Q1 – Could you provide a broad overview of how financial institutions (FIs) are tailoring their risk management and operational improvement operating models to reflect the current business landscape? What, in your opinion, are the most significant risks permeating this space?
FIs have been focused on integrating the various elements that impact how they manage the business into a more cohesive framework, leveraging off the ability to meet both internal demands as well as external demands. This has required a detailed appraisal of existing infrastructure and processes as well as an assessment of how the firm can leverage new technologies. In order to meet the needs of current business environment, which can be characterised as a competitive landscape with significant headwinds for FIs to deal with, including regulatory pressure, declining margins and competitive threats, firms have been evaluating how to develop the optimal operating model to address all of these issues. The most significant risks to accomplishing this include lack of a data maintenance and validation strategy, poor strategic resource planning and inadequate infrastructure.

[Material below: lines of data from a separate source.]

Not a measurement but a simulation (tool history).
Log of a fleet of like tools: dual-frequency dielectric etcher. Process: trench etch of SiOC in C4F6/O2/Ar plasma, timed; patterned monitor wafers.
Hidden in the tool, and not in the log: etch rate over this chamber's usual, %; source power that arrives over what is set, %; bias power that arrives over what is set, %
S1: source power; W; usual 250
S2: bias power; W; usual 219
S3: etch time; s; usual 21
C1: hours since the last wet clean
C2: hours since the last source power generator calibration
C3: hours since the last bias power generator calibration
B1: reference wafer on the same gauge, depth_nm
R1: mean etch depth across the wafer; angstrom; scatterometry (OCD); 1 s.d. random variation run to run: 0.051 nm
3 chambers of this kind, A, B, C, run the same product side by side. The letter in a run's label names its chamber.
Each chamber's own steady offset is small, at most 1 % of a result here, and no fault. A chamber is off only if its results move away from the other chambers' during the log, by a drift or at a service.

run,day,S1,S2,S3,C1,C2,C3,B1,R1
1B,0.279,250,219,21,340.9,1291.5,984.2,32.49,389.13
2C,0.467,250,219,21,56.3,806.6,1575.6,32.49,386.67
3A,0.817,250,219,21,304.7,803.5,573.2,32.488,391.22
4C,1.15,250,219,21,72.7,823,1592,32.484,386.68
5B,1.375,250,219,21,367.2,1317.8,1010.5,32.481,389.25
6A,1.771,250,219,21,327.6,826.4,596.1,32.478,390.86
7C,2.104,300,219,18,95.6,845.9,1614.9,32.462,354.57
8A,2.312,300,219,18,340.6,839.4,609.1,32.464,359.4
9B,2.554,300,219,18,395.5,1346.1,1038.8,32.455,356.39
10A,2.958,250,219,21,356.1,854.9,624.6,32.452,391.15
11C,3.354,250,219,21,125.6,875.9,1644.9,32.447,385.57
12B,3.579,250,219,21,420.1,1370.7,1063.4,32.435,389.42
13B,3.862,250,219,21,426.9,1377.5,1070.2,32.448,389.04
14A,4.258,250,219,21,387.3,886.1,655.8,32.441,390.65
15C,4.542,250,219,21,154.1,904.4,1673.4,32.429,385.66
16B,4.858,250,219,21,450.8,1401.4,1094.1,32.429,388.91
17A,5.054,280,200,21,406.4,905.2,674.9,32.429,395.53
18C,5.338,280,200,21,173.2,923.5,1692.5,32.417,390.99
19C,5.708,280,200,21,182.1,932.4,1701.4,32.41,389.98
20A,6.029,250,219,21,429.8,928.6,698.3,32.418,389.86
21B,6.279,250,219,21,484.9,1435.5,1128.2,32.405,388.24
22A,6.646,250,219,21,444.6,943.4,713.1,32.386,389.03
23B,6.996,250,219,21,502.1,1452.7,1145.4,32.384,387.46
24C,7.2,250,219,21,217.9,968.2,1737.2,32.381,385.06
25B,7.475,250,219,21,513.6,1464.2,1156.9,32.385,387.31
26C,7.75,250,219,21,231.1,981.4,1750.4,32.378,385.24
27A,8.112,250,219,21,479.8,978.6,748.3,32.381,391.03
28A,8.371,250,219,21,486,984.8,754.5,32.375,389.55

Q2 – With numerous regulatory demands and increasing risk and volatility impacting the financial environment, to what extent do FIs need to redesign their operating models to more effectively control costs and improve efficiency?
Given the headline pressures on margins and the historically low level of loan impairment reserves, the lever that most FIs have turned to is tight cost management in order to maintain return on equity for the institution. Various banks are at different stages to the cost containment programme.
Q3 – How are new accounting standards such as IFRS9 credit impairments impacting the risk management departments within FIs? Are there organisational considerations that need to be addressed to balance risk/compliance and financial reporting?
Risk and finance teams are compelled to work closely together in the future to address IFRS9, stress testing and other cross functional efforts. While there have not been material changes in organisational structure due to IFRS9, this may be on the table going forward. For stress testing, the ideal organisational structure does vary across organisations, as some house this effort in risk, finance or application lifecycle management, depending on the institution.
Q4 – What benefits can FIs gain from data analytics in their pursuit of new revenue opportunities and improved operational effectiveness on the one hand, and enhanced risk management and compliance on the other?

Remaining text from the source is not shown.